Joyce Carol Oates draws on her Princeton connections—including Sheila Kohler, Paul Muldoon, Edmund White, and her former student, Jonathan Safran Foer—for contributors to her crime anthology in the Akashic series, New Jersey Noir.
How did you connect with other contributors?
Johnny Temple, the publisher of Akashic Books, and Otto Penzler were helpful in supplying me with names of writers appropriate for the anthology whom I did not know. Then there were writers who learned of the anthology and asked to be considered, like S.A. Solomon, who sent a brilliantly atmospheric story set in Newark. I’ve long admired the unclassifiable Jeffrey Ford, who lives in New Jersey, so this was a great occasion to contact him.
Unusually for this series, you include poets. Did you try to include ones who possessed a noir sensibility?
The poets in the volume are very, very good poets—that they are my friends also is a wonderful coincidence. I’d invited them to participate because they do indeed possess noir sensibilities, in very divergent ways.
Were there any writers you wanted to include who didn’t submit stories for this anthology?
Yes, five or six writers never came through for us, though they’d promised to send work. (Their names shall be unspoken!) Of course, Johnny and I had hoped for African-American contributors. We tried, tried, and tried—but with no luck. Ask me why: I have no idea.
Any plans to write any more novels under your Rosamund Smith pseudonym, last used 10 years ago?
When I moved to Ecco Press, my editor there, Daniel Halpern, wanted to continue with another pseudonymous writer of suspense fiction, and so “Lauren Kelly” was born, who wrote several novels—Take Me, Take Me with You; The Stolen Heart; Blood Mask. I hope to continue with Lauren Kelly sometime soon.
Is it difficult to make room for editing tasks in your busy schedule?
No, editing is invigorating. Mostly it means reading—reading work I would not ordinarily see—and I love reading, so this is wonderful. My hands-on “editing” is usually minimal.
As editor, have you ever rejected manuscripts as being completely unsuited to the project?

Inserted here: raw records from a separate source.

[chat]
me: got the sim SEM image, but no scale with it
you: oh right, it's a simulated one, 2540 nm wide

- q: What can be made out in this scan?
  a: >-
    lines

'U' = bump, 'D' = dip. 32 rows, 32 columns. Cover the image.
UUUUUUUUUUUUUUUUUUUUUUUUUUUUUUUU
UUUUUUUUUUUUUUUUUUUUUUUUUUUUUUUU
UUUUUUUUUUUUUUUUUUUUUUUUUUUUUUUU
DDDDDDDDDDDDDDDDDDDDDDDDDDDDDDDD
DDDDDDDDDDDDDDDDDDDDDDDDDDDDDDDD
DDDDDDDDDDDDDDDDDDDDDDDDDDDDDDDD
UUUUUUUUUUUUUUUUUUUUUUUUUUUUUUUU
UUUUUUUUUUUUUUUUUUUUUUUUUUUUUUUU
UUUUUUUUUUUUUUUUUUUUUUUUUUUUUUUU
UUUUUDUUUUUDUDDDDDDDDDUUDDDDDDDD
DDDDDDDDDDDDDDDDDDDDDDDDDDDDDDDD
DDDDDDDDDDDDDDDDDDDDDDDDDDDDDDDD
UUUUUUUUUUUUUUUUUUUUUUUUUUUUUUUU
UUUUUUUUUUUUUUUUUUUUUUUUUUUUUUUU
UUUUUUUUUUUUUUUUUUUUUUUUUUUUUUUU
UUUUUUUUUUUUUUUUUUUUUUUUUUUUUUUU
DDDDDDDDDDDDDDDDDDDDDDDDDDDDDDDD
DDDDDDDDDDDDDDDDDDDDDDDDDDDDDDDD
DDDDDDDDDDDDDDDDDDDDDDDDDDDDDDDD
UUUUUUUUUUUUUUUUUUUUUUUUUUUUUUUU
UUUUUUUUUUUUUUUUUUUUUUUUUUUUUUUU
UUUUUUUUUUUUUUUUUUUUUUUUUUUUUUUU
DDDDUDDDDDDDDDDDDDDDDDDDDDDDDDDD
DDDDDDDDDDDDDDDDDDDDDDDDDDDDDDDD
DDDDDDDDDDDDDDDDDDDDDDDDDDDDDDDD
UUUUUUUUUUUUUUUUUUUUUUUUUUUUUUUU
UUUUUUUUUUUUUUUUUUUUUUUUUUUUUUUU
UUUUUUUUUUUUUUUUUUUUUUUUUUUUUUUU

Very rarely. I think that Johnny and I deliberated over a manuscript or two, which we had solicited, and decided in the end against it. It’s rare that I reject a manuscript; indeed, as a long-time professor of writing and of English, I’m conditioned to constructive criticism—helping writers rather than rejecting them. But the stories of New Jersey Noir are so striking and so various—so entertaining, disturbing, and haunting—the overall experience of bringing them together was highly positive.